Body of '5Dimes Tony' Found After Kidnapping and Ransom Demand

Body of ‘5Dimes Tony’ Found After Kidnapping and Ransom Demand

One of the darkest gambling-related stories in recent memory has reached its saddest point, with the Costa Rica Star now reporting that authorities have found the body of William Sean Creighton, also known as “5Dimes Tony”. Creighton had been missing since being forcibly abducted on September 24th, 2018, though the story of his kidnapping and ransom had only emerged publicly over the last several days.

Where Creighton’s body was discovered has not yet been released by Costa Rica’s Judiciary Investigative Police (OIJ), who confirmed their ongoing investigation into Creighton’s kidnapping only after Costa Rica’s Diario Extra broke the story of the kidnapping, with numerous details likely obtained from Creighton’s family or from sources close to 5Dimes, one of the most prominent CR-based books. Most of those details have since been borne out by subsequent reports.
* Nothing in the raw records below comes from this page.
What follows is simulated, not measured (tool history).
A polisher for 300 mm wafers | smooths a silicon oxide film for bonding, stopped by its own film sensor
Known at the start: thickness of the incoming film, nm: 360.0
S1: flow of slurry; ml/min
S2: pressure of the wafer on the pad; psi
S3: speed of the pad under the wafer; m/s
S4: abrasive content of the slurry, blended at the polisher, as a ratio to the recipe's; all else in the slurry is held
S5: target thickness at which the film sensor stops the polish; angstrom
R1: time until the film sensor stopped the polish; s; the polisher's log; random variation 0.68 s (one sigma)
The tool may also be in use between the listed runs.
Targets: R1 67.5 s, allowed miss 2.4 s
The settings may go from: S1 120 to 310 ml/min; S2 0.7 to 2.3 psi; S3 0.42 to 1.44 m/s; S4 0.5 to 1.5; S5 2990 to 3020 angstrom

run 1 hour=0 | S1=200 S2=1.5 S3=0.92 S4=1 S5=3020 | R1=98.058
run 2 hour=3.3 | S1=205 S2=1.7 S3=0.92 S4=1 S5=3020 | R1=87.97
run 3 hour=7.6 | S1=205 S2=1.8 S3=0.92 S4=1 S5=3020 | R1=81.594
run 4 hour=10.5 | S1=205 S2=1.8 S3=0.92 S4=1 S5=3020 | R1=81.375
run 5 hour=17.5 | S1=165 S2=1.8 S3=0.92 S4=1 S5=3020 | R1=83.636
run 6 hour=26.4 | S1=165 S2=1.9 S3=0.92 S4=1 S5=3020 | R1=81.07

5Dimes Tony’s crashed Porsche Cayenne Turbo (Image Source: Diario Extra).

According to the Star, the OIJ, which serves as the country’s state police force, is continuing their work and is expected to release more details in the coming days. Several of the Costa Rican reports on Creighton’s kidnapping and murder suggest that the scheme was likely an inside job, hatched by someone close to the well-known 5Dimes Tony.

The 43-year-old Creighton had been the head of 5Dimes for roughly 18 years. That’s the largest part of the company’s own history, which dates back to 1996.

Creighton was last seen on the night of the 24th after dropping off an employee at his home at about 10 pm. At some point after that, Creighton and his Porsche Cayenne — which would have been a very easy vehicle to track in Costa Rica — were forced off the road by what Diario Extra reported as one vehicle plus two armed men on motorcycles. Creighton was not accompanied by a bodyguard, and his vehicle was later found crashed into a steel gate at a rural location not likely to have been on his planned driving route.

The tale as first reported by Diario Extra includes several curious assertions. The kidnappers soon contacted Creighton’s Costa Rican wife — a “tico” in local parlance — with a kidnapping demand of what’s been variously reported between $750,000 and $1 million, with the $750,000 the most-often cited figure. The money was to be sent via cryptocurrency, meaning Bitcoin or similar, to a bank account later connected to Cuba. One of the most recent reports suggests that the kidnappers have also fled there, inferring that the OIJ must have a strong idea about who’s behind the crime.

Creighton’s wife and family are reported to have contacted the OIG on September 25th, only hours after the initial ransom demand. However, numerous local reports also state that the family or others also hired two former American FBI agents present in Costa Rica to conduct their own investigation. The two agents ran into trouble with the OIJ, according to the Costa Rica Star, after it was discovered they were in possession of illegal firearms likely obtained in Costa Rica’s black market, an on the 27th of September, the OIJ appears to have booted them from the scene.

On October 17th, shortly after news of 5Dimes Tony’s kidnapping went public, 5Dimes Tweted a brief message about the situation:

“Despite recent news, 5Dimes Group board of directors and its over 300 employees would like to reassure its clientele the fundamentals of 5Dimes Group operating model remain unchanged.

We continue striving to deliver the best gambling experience to our customers, always aiming to innovate in the industry with more and better betting options to choose from.

Our thoughts and prayers join the rest of the online gambling industry for Tony’s safe return to his family.”

Sadly, it was only a couple of days after the posting of that message that Tony’s body was reported found via the local news outlets. It is among this case’s many curiosities that Creighton’s body appears to have been located so soon after the kidnapping went public, despite the investigation having been ongoing for nearly a month.